For a restaurant on the usually garish and blindingly obvious Park End Street, it’s hard to find Al Salam. The name of the restaurant is easy to miss from the outside, and it has a fairly nondescript exterior. Inside the restaurant, however, it is colourful, and the decoration is striking; you feel like you’ve just entered some kind of glittering cavern, which is what the restaurant seems to be trying to achieve. And it is not a bad effort, despite the fact that it looks a lot like every other Lebanese restaurant I’ve ever been to. The lit lanterns create patterns to fan out on the walls and ceiling, and mounted plates add splashes of colour. Unfortunately, the decorative theme does not carry across to the diner’s table, and the imitation bowls and plain water jugs with plastic caps made it seem as if we were dining at home.
A big issue was that while Western dining does not necessarily require large
tables, eating mezze does. We could barely fit everything onto the table and it was actually slightly uncomfortable not being able to gesture or even move whilst chatting to my friend for fear of knocking some (or all) of the dishes over. This was not the chic dinner out; this was student dining and I was somehow aware of it at every moment of the meal.

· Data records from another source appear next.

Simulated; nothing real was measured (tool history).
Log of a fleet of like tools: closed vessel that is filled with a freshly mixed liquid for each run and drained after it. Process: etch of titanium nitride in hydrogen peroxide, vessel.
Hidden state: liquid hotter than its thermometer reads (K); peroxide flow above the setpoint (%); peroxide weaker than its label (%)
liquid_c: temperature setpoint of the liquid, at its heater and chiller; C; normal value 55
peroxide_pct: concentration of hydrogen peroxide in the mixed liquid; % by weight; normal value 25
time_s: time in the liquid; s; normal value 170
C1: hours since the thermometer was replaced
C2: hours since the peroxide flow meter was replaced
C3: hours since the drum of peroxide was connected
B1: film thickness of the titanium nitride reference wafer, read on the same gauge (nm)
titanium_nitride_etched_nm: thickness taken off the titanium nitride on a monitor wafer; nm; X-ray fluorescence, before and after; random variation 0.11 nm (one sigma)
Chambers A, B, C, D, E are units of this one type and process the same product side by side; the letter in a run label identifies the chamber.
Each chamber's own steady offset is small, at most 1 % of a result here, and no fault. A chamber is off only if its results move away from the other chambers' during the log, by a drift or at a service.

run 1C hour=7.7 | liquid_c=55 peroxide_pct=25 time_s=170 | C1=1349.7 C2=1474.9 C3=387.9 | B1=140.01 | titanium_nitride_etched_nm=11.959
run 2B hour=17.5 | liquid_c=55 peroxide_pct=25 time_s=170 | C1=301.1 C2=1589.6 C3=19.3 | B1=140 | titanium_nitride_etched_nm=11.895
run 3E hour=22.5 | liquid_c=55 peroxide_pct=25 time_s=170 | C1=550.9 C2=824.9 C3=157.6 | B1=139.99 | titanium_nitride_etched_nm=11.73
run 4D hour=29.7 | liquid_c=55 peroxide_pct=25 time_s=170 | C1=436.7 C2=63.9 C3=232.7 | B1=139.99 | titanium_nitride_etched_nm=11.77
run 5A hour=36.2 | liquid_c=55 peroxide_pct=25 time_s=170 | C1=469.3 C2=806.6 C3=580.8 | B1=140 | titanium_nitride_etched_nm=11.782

Our first choice for a grilled meat platter was not available, and neither were any of the desserts. We ordered kibbeh maqlia (£4.95), stuffed croquettes, sawada dajaj maqlia (3.95), chicken liver, kafta bi-tatatour (£8.25), ground lamb, Lebanese bread (£0.25), and a Lebanese coffee (£2.00). Having already apologised for not having our item of choice on the menu, the waiter then had to apologise for giving us not only the wrong dish but the entire meal of someone else from another table, which we ate anyway. This was the kafta djaj (£8.00), marinated chicken, ground lamb, and mixed vegetables (£2.45). The food was lacking in flavour, which was not at all what I am used to with good Middle Eastern cuisine. Good Middle Eastern cuisine is a balance and harmony of flavours and textures. Here, the herbs and spices were almost nonexistent, and if there were any in the ground lamb the overwhelmingly strong garlic sauce drowned them out. You couldn’t even taste the sesame oil. The sauce looked and felt like tahini. If you didn’t know what tahini is or had never really thought about its ingredients then it might be acceptable, but since the menu specified not ‘tahini’ but ‘sesame oil’, it was disappointing that it didn’t taste like sesame seed!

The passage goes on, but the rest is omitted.